Reputation: 21
I have a List collection where each Metric contains several properties such as: metricName, namespace, fleet, type, component, firstSeenTime, lastSeenTime, etc. There are duplicates in this list such that all properties are same except for firstSeenTime and lastSeenTime. I am looking for an elegant way to filter this list and only return the metrics with the most recent lastSeenTime when there are such duplicates.

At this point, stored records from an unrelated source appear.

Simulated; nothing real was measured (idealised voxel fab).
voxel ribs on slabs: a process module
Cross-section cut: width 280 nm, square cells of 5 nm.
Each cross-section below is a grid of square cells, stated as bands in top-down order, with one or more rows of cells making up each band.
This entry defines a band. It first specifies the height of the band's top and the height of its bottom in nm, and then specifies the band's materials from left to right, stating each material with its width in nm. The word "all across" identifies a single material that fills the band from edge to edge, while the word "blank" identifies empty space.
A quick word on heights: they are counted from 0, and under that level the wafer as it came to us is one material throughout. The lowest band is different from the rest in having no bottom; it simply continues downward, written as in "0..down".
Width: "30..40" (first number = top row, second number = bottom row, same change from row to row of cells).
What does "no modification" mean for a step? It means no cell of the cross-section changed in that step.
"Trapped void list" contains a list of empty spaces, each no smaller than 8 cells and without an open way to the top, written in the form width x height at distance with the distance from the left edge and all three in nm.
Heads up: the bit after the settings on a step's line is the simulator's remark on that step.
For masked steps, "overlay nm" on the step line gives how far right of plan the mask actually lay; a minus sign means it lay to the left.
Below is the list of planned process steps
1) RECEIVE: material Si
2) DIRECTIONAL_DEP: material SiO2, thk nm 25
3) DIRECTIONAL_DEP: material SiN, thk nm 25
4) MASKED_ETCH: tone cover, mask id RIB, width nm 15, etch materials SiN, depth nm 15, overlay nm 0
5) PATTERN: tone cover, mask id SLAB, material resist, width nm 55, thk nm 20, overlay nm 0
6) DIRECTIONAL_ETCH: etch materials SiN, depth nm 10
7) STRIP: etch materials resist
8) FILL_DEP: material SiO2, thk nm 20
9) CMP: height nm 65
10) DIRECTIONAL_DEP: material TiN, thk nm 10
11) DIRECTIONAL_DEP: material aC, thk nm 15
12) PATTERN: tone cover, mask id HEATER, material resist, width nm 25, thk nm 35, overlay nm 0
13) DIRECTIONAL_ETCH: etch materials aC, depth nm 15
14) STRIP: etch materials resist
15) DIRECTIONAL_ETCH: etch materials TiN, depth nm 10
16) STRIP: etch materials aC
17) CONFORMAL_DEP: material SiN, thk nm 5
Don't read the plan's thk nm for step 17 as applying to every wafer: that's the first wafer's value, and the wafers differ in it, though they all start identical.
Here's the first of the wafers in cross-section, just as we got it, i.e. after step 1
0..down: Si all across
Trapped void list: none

Something better than this:
private List<Metric> processResults(List<Metric metrics) {
List<Metric> results = new ArrayList<>();
for (Metric incomingMetric: metrics) {
// We need to implement "contains" below so that only properties
// other than the two dates are checked.
if (results.contains(incomingMetric) {
int index = results.indexOf(incomingMetric);
Metric existing = results.get(index);
if (incomingMetric.getLastSeen().after(existing.getLastSeen())) {
results.set(index, metricName);
} else {
// do nothing, metric in results is already the latest
}
} else {
// add incomingMetric to results for the first time
results.add(incomingMetric);
}
}
return results;
}
The results.contains check is done by iterating over all the Metrics in results and checking if each object matches the properties except for the two dates.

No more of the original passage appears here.